While Mr. Biden’s health is an open book, Mr. Trump’s might as well be written in hieroglyphics. Ronny Jackson, the former White House physician, ludicrously pronounced in 2018 — in words that sound as though they were personally dictated by the former president — that if Mr. Trump had a healthier diet he might live to be 200 years old.

If, knowing nothing about either man except his age, lifestyle, family history and available health records, I had to decide which man would be more likely to survive another presidential term and be in functioning condition at the end of it, I’d pick Mr. Biden in a heartbeat.

Eric B. Lipps
Staten Island

To the Editor:

Frank Bruni is a wonderful writer and astute cultural and political observer, but his comparison of Nancy Pelosi’s situation to President Biden’s misses an obvious distinction.

When Ms. Pelosi, 83, stepped down as House Democratic leader, she knew that the position would be filled by, and remain with, a Democrat. If President Biden declines to run, there is no guarantee that the presidency will remain Democratic, or democratic.

President Biden has a track record that others don’t — he beat Donald Trump before.

John M. O’Connor
Montclair, N.J.

To the Editor:

Frank Bruni quotes Bob Kerrey as saying that President Biden is “cognitively up to the task” of running again but wishes he wouldn’t. I agree.

Ruth Bader Ginsburg was “cognitively up to the task” until the day she died. But her refusal to give up her place at a good time damaged her legacy by enabling Donald Trump to name her successor.

I hope that Mr. Biden’s refusal to step aside will not similarly damage his legacy and leave all of us with another Trump catastrophe.

Paul Eklof
Petaluma, Calif.

To the Editor:

The United States has become an ageist country. If you want to admonish a person, diminish their standing, or destroy their career, just call them “old.”

The attacks on President Biden for tripping when he goes up a flight of stairs or appearing tired after a long day of international meetings are examples of how we use age to disparage. We saw similar age-related attacks when Hillary Clinton ran for president in 2016 and she was only in her 60s.

The United States is a youth-obsessed country. Ironically, however, America is rapidly aging. According to the latest U.S. census data, one in six Americans is now over 65.

How old should a good leader be? You cannot place a value on a human being based on their age alone. Many other factors should be considered to determine a person’s competence to hold office.
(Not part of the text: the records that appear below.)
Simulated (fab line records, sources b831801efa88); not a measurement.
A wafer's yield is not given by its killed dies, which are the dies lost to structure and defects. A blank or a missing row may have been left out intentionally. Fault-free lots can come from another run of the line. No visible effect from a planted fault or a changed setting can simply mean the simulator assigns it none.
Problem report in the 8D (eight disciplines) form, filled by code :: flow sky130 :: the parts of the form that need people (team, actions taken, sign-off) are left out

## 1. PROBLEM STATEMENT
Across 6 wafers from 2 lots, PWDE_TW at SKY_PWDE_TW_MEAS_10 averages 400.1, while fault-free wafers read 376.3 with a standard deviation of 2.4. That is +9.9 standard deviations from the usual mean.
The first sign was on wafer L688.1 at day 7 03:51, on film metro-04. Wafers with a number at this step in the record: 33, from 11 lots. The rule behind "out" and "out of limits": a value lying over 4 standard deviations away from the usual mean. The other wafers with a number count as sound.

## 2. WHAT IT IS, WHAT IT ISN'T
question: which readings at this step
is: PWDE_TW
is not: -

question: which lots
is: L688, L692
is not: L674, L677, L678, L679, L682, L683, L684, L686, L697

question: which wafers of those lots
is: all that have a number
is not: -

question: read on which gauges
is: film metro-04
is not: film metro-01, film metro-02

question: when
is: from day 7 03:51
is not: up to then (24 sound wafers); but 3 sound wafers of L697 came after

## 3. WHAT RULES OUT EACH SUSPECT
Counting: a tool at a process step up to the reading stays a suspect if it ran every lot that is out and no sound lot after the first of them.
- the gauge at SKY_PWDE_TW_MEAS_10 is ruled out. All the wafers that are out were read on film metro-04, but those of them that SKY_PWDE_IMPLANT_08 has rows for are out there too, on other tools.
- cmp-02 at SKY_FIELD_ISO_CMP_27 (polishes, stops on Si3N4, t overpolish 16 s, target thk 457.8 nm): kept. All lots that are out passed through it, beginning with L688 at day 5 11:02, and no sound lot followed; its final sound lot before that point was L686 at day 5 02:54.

In the healthiest societies, elders are held in the highest regard. Young people look up to them for their wisdom, experience and maturity.

I grew up in an America in which children were taught to “respect your elders.” We are not that country anymore.

Fay Reiter
Princeton, N.J.

Hunter Biden’s Indictment and His Dad’s Campaign

Credit…Kenny Holston/The New York Times

To the Editor:

Re “Hunter Biden Indicted on Three Gun Felonies After Failed Plea Deal” (front page, Sept. 15):

As has been widely expected, Hunter Biden was indicted on Thursday on charges of lying about his use of narcotics when buying a firearm. Yes, this is a felony indictment, but seemingly more of a technical violation of the law than a truly “serious” charge.

President Biden will not disavow Hunter; he will, as he always has, stand by his son. Most Americans will view this kindly, as simply an expression of a father’s unconditional love for his child.

The Republicans will try to use this indictment to hurt Mr. Biden’s political standing. This will largely fail.

Hunter’s shortcomings are not those of his father and not due to any failure on the part of the president.

Ken Derow
Swarthmore, Pa.

To the Editor:

The indictment of Hunter Biden on gun charges marks a new moment of decision for President Biden and his campaign. Joe Biden has defined himself as a family man, and despite his lack of charisma and oratorical polish, most people value him for his fundamental decency and commitment to family.

During previous family crises, Mr. Biden elevated comforting his family over personal ambition. This seems another moment for the president to set aside his aspirations and end his re-election campaign — to be the father and husband his family needs.

Of course it would be galling to allow his less-principled adversaries to drive him from the field. Though there’s no denying that many (including many Democrats) dread a bloody rematch of senior citizens.

There’s still plenty of time for an open primary to determine a Democratic nominee.

Joe, you can once again do the right thing for your embattled and beleaguered family. You have nothing left to prove to the rest of us.

Leonard L. Glass
Newton, Mass.

Seniors Struggling With Bewildering Tech

To the Editor:

Re “Entrepreneurs Who Pay Attention” (column, “Can America Age Gracefully?” project, Sept. 10):

Farhad Manjoo laments that the tech sector is ignoring seniors. I don’t think he goes far enough: It is actively frustrating, alienating and actually jeopardizing the well-being of seniors in their 70s, 80s and 90s.

My 90-something father is a retired college professor, a very bright, resourceful man who now finds it impossible to navigate the health care, financial services and entertainment portals toward which all of us are now being herded, stockyard-style.

If tech entrepreneurs cared about seniors, they would design simple, intuitive interfaces specifically for seniors, and spare them the bewildering array of bells, whistles, fear-inducing alerts, dual and triple verification requirements, and relentless “updates” that make the experience such an ordeal for older folks.